### Course Meetings Time

Lectures: 3 sessions / week, 1 hour / session

### Prerequisites

### Description

In this course, we study elliptic Partial Differential Equations (PDEs) with variable coefficients building up to the minimal surface equation. Then we study Fourier and harmonic analysis, emphasizing applications of Fourier analysis. We will see some applications in combinatorics / number theory, like the Gauss circle problem, but mostly focus on applications in PDE, like the Calderon-Zygmund inequality for the Laplacian, and the Strichartz inequality for the Schrodinger equation. In the last part of the course, we study solutions to the linear and the non-linear Schrodinger equation. All through the course, we work on the craft of proving estimates. For a much more detailed description of the class, please see the course summary.

### Recommended Readings

There is no required textbook. Lecture notes are available.

If you want to brush up on Fourier analysis, this undergraduate book by Stein and Shakarchi is very readable, and it covers the background in the subject that we use.

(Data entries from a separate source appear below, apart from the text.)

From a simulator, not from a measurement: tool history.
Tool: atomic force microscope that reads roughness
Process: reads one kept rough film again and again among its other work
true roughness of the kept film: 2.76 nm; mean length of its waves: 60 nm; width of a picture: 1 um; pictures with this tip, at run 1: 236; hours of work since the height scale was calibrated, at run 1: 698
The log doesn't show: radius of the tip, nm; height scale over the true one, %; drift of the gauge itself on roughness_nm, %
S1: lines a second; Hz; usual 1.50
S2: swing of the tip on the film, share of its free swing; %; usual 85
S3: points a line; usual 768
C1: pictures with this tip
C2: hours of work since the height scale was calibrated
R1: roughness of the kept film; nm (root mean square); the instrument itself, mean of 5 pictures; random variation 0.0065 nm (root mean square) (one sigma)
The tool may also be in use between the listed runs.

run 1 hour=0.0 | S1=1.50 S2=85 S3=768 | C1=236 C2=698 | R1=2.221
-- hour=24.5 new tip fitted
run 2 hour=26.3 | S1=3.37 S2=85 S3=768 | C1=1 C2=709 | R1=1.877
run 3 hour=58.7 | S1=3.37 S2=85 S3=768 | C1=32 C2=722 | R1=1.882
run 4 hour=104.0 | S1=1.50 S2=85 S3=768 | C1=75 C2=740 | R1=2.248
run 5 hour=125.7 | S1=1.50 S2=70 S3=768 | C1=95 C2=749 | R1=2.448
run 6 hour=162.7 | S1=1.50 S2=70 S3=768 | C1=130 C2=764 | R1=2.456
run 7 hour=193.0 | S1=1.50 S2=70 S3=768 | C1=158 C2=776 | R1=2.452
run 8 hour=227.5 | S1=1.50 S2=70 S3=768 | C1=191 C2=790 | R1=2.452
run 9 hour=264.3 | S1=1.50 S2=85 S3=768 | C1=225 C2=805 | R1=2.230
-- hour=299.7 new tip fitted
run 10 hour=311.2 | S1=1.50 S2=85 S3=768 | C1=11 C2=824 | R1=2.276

Stein, Elias M., Rami Shakarchi. *Fourier Analysis: An Introduction (Princeton Lectures in Analysis)*. Princeton University Press, 2003. ISBN: 9780691113845.

Fourier analysis quick review (PDF) is a super-quick summary of some fundamental facts about Fourier analysis that you can review before we start the Fourier analysis unit.

### Assignments

There are 6 problem sets plus optional further problems for study and review.

### Grading Policy

The grade was based on an average of the six problem sets.